SEPTEMBER 6, SATURDAY

WALNUT BAKERY AND MORE

Camille, a baker, who made the long trip to Rob Amberg’s birthday party in Letojanni, Sicily, two years ago where she was going to bake the birthday cake but instead got eaten alive by some insect, maybe bedbugs, and was unable to function, was today opening up her own home backery in Walnut, a little community near Marshall. So Susie and I went to buy a loaf of bread. We got the bread but there were all kinds of fancy croissants for sale and coffee and a place to sit, and we ended up sitting in the sunshine at a table with a woman who Susie knew and who had been to Sicily for Rob Amberg’s birthday party, a woman I also knew. That kind of chance leisurely encounter in Marshall is really pleasant.

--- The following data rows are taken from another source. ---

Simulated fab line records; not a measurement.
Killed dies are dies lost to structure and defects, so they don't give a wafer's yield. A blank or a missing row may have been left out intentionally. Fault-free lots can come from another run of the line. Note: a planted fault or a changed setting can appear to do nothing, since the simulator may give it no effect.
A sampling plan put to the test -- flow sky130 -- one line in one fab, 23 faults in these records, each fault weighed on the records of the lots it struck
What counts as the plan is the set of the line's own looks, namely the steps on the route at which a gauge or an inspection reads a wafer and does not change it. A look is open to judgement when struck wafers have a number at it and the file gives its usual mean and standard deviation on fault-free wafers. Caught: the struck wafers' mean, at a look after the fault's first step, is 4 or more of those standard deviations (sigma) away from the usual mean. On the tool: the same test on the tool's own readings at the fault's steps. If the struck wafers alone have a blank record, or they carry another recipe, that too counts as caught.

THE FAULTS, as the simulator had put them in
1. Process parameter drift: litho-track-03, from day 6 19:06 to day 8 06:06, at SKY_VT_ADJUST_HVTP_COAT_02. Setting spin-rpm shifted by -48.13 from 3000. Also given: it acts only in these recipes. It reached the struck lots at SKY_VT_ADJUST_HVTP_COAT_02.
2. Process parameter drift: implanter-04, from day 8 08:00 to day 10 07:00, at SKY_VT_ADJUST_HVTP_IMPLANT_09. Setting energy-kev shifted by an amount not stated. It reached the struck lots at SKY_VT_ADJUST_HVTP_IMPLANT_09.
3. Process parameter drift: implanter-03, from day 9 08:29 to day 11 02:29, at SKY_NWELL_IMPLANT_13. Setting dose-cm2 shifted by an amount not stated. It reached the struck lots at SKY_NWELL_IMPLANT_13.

We drove back to Marshall by the back roads as Susie showed me Big Pine, a community near Marshall. There is Big Pine, Little Pine, Sodom Laurel, Laurel and many more, little communities strung the roads that run along creeks which meander down to the French Broad River. We were driving down one zigzag rode following the streambed with Susie looking for a gingerbread house she had been curious about where years before she had taken a bouquet of flowers in order to be invited in by an old lady to see it. She spotted the house. An old man was peering over the porch railing. Susie stopped and told him how beautiful the house was and he invited her to come up and talk, which we did, for an hour and a half. Earl is 96 years old and has trouble walking. His wife, to whom Susie brought flowers, died years ago and he lives by himself. But as we were sitting on the porch, every car going past honked and someone waved. Earl has a lot of friends. One of his friends, 89 year old Dayton, parked his car and came up onto the porch, unsurprised by strangers already sitting there. He and Earl told stories for an hour of the old days, of the state of their gardens, of strange things that they had experienced. Dayton told of befriending squirrels which he would lure to his front door by giving them food so that they would eat out of his hand. One day a hawk swooped down and sunk its talons into a squirrel, who somehow survived, but the hawk attack enraged Dayton. He had a rifle and a shotgun as did Earl and everyone they knew. He waited with his shotgun until the hawk returned and then as the hawk was sitting on an electric wire he took aim at it but just as he was about to pull the trigger he noticed that there were some yurts with outsiders camping out just beyond the hawk so he put down the gun and let it go.

There were more and more stories but finally we pulled ourselves away and drove back to Marshall. I remember thinking at the time that the best part of our trip to England was the stories we heard. The most intense times that happen when traveling is not when viewing grand buildings but when you encounter someone unexpected who opens his life to you. And Earl’s stories were a sign that you don’t have to go to England or Germany or Sicily for this to happen, it can happen right around the corner if you are open enough.